Boston Consulting Group · Primly Community

Boston Consulting Group account executive / sales interview process, walked away with some observations

ae_andre · 4 replies

BCG does have commercial/sales roles, usually inside specific practice areas or in BCG X (their digital product arm). Applied to one of these about six weeks ago. Here's what I saw.

Title was something like 'Client Development Executive' which is essentially enterprise sales inside a professional services context. Different animal than a quota-carrying SaaS AE role, but the interview structure had a lot of overlap.

Phone screen: Standard recruiter call. They wanted to understand my enterprise sales background, average deal size, and specifically asked about selling into C-suite buyers. BCG's deals are big and the buyers are CEOs and Board members, so they're looking for someone who's comfortable in that room.

First round: Two interviewers. One asked about a complex multi-stakeholder deal I'd closed, specifically wanting to understand who the economic buyer was, who the internal champion was, and what the competitive dynamic looked like. Standard MEDDIC-style framing but they wouldn't call it that. The second interviewer ran a mini case: 'you're trying to grow BCG's footprint in financial services in a market where McKinsey dominates, what's your approach.' My instinct was to answer like a consulting problem, not a pure sales problem, and I think that was right.

Second round: Partner interview. Felt very exploratory. They asked what consulting firms could do better commercially and whether I'd seen any innovations in how professional services firms sell. Honest take: this round is mostly checking whether you can sit across from a senior partner and hold a conversation without flinching.
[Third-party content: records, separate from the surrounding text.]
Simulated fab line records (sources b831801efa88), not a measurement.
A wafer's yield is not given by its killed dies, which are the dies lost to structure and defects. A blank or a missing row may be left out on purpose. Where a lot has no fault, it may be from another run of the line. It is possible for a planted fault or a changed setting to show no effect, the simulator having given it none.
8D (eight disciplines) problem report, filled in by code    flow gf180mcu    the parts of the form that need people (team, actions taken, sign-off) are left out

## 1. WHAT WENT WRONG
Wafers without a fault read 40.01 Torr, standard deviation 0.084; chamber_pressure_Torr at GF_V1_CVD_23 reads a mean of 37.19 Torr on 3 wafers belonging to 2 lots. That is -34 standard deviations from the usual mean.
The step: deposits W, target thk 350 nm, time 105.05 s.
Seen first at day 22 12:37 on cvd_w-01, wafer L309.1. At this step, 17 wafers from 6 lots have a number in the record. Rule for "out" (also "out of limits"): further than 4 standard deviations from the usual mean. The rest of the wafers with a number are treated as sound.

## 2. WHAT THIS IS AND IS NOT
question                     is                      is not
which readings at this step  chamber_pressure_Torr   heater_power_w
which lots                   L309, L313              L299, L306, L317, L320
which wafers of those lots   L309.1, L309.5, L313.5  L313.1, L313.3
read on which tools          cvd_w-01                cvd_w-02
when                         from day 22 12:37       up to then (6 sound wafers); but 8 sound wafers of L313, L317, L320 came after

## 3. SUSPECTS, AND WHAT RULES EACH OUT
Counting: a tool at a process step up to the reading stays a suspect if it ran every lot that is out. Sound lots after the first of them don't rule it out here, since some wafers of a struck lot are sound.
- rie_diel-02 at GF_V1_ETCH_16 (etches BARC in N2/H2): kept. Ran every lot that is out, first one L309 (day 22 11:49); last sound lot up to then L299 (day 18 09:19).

For AEs coming from SaaS: the big adjustment is that BCG's 'sales cycle' is measured in months or years and the deliverable is intangible expertise, not a software seat. The way you talk about pipeline management and relationship development needs to translate to that context.

4 replies

sdr_sky

This is useful, I'd been wondering if BCG was even a realistic move for someone coming from SaaS sales. Sounds like you need to have already been operating at a pretty senior enterprise level before they take you seriously.

tired_recruiter

From what I've seen placing people in professional services commercial roles: the gap most SaaS AEs can't close in interview is the ambiguity of the 'product.' At BCG you're selling intellectual capital and relationships, and the pitch isn't a demo. Candidates who treat it like a SaaS sale often get filtered early.

ae_andre

Exactly right. The mini case they gave me was a signal that they want you to think like a consultant, not just a pipeline manager. I spent a few days re-reading McKinsey articles on professional services BD before my second round and I think it showed.

consultant_cam

The C-suite selling piece is real. Consulting firms are paranoid about people who are great at building champion relationships at the VP level but can't actually get in front of the CEO. That's where almost all the consulting deals close or die.